The Elliott Smith Either/Or vinyl is one of the most requested titles we handle at B Side, and for good reason: this is the record that introduced most of the world to what Smith was capable of before the major label years arrived. Released on Kill Rock Stars on February 25, 1997, it came out just as Heatmiser, the band Smith had been splitting his time with, was dissolving. He was free to go fully inward, and the result is an album that still sounds like it was recorded in the room next to you.

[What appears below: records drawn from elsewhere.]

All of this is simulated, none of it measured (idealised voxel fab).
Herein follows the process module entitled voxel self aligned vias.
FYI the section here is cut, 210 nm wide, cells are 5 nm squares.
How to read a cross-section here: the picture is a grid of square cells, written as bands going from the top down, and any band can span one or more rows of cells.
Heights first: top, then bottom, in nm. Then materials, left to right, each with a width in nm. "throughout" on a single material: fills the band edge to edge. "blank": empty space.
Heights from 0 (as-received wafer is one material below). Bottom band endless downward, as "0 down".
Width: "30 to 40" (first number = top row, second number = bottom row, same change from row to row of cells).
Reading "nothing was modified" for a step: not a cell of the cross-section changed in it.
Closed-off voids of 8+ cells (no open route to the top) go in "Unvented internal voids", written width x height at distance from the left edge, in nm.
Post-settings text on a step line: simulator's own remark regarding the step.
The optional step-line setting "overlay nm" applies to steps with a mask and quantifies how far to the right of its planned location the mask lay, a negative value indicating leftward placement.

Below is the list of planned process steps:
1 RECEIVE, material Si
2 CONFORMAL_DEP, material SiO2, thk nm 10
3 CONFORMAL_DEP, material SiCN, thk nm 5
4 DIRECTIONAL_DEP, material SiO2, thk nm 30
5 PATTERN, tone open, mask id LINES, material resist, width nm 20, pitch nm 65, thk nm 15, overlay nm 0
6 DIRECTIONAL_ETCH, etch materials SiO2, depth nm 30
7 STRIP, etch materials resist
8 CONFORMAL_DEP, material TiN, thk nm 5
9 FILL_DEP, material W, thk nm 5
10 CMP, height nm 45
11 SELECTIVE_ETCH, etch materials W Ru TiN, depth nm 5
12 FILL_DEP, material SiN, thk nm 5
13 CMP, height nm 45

Elliott Smith and the World He Built
Smith was born in Omaha but it was Portland, Oregon that shaped the sound people associate with him. His approach was deceptively simple: fingerpicked acoustic guitar, layered vocals tracked so quietly they feel like they are coming from inside your own head, and a production sensibility that favored intimacy over polish. He basically wrote the operating manual for lo-fi indie songwriting in the 1990s, and the artists working in that space today, from bedroom pop to confessional singer-songwriter, are drawing on groundwork he laid. Either/Or arrived third in his catalog, after Roman Candle and Elliott Smith, and it functions as the clearest statement of everything he had been building toward.
Why the Elliott Smith Either/Or Vinyl Matters
Either/Or was recorded across several locations, primarily in Portland, and produced by Smith alongside Tom Rothrock and Rob Schnapf. That production team understood the assignment: keep it close, keep it honest, do not let the studio clean away what makes the songs work. The result is an album that sounds more personal than most records with ten times the budget. Kill Rock Stars, the Olympia-based independent label, had the instincts to put it out at a moment when that kind of record could still find its audience without a corporate machine behind it. The catalog number here is KRSR 269.
What You Are Getting
This is a Kill Rock Stars pressing, catalog KRSR 269. If you are building a serious collection of 1990s independent American rock, this title belongs in it, full stop. The label connection alone matters: Kill Rock Stars was operating at the center of the Pacific Northwest independent scene during this period, and their releases carry weight both sonically and historically. Vinyl is the right format for this record specifically because Smith’s production choices, the breath in the vocals, the slight room sound behind the guitars, translate onto analog with a warmth that digital formats tend to smooth over. This is a record worth owning physically, worth playing loud enough to hear everything he buried in the mix.